What sort of Leader are You? An Introduction to Leadership Styles
Leadership styles refers to the broad approach adopted by a leader. All leaders (at least all those leaders who already have followers) have one. If you are already a leader, that includes you. You just might not know what it is yet. But your followers do!
Style is often based on a leader’s own beliefs, personality, experiences, working environment and their assessment of the situation at the time.
Some leaders work within one style. Others are more flexible and can adapt their style to meet the needs of different situations.
So, what determines a leader's preferred leadership style?
A very powerful part of your style of leadership is your need to make decisions. All leaders (including you and me) approach decision making based upon their own beliefs about their responsibility for decisions, as well as their followers' capacity to make decisions.
A number of researchers have developed leadership style models based around decision making (eg,
Lewin, Tannenbaum & Schmidt, Hersey & Blanchard
). Each of these models look at a range of styles - from ones in which the leader makes all the decisions (and imposes them on the followers - what we would call an autocratic leadership style) to ones in which the followers are allowed to make decisions on their own (what we would call a facilitative leadership style).
A key element in each of these models is the assessment of which style is most appropriate at a given point, and whether the followers are able and willing to make decisions themselves. If the leader miscalculates, the followers are not likely to respond the way the leader would hope!

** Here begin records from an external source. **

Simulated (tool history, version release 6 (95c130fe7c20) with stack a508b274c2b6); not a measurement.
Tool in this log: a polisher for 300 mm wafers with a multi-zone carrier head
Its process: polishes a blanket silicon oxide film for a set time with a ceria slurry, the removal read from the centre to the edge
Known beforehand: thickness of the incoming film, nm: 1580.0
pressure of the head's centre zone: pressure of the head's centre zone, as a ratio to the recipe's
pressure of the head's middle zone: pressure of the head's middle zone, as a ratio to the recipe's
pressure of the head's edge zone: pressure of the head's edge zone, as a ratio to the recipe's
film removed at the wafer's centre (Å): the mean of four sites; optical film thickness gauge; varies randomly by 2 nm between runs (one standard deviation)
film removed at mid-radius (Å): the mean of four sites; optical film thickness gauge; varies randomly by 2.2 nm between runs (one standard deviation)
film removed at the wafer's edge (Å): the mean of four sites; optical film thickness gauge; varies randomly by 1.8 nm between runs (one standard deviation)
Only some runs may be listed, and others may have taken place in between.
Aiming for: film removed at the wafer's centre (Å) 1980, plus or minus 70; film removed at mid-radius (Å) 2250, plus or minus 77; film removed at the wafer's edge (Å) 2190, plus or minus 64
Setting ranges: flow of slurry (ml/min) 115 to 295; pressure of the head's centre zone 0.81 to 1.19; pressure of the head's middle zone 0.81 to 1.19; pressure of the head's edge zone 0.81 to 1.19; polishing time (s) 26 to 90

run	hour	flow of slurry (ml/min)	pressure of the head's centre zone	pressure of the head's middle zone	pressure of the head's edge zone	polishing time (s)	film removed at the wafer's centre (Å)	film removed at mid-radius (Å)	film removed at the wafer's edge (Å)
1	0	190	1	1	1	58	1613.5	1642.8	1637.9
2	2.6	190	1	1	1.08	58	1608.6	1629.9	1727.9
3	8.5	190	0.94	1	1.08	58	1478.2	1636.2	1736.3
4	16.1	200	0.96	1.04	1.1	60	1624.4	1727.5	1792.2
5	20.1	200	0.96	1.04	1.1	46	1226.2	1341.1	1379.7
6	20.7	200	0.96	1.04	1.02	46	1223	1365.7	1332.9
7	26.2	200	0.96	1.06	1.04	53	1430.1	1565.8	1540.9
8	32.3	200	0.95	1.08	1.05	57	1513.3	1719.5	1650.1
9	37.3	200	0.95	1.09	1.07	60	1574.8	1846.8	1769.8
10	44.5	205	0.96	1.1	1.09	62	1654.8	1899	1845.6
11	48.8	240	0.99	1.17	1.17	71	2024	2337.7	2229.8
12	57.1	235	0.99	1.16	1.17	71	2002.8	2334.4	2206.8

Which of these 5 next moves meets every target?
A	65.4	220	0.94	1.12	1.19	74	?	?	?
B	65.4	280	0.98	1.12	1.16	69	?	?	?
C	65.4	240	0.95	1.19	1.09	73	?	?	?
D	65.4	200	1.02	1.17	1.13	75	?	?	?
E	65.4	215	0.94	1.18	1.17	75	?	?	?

Imagine - you are a capable and experienced person, motivated and wishing to get on (does that sound familiar?). But your leader keeps all decisions to themselves, barks orders and doesn't respond to requests for help. If it sounds implausible, let me assure you - that is exactly what many people experience from leaders who have not learned to be a leader!
Another element here is that the more flexible you are as a leader - and the more able you are to judge the needs of the situation - the more likely you are to adopt a style that will work.
Personality can be interpreted as the typical ways in which a person behaves. Personality develops as we mature and is normally fairly consistent (or stable) by the time we reach adulthood.
As a result we can predict how someone might well behave in different situations, although of course the person concerned always has choice and free will.
Some personality factors do influence our leadership style. For example:
Outgoing and sociable leaders are more likely to connect with people and communicate with them.
Tense leaders are more likely to be anxious about issues and communicate their worries to their followers.
Leaders with a high need to be in control are more likely to keep decisions to themselves and to dictate them to others.
Leaders who are self-aware, who understand how their personality impacts upon others, are better placed to make good choices and adjust their style when needed. Various
questionnaires can be used to help leaders learn about the effect they have on others. That along with being willing to listen to feedback!
The working environment can have a big impact on the leadership style you might adopt. The two main influences here are:
the demands of the organisation, its market, systems and processes
the culture of the organisation.
Organisations that deal with safety critical products or services, that carry high risk, require fast responses or are coming under attack or criticism are more likely to foster aggressive styles of leadership. Those organisations that encourage continuous improvement and innovation, or which are keen to develop customers, staff and suppliers, are more likely to foster participative styles of leadership.
Organisational culture refers to "the way things are done around here". It is the colective version of individual personality and determines how the organisation's leadership communicate and make decisions. An organisation's culture tends to reinforce compatible styles of leadership in its junior leaders.
In conclusion ...
So, leadership style is all about the approach you adopt as a leader. There are a number of styles available to you and a number of factors that might influence the style you will adopt. Whether you exercise flexibility and choice is down to you. A wise leader will do so!
What is your natural style of leadership and what style, or styles, do you want to develop?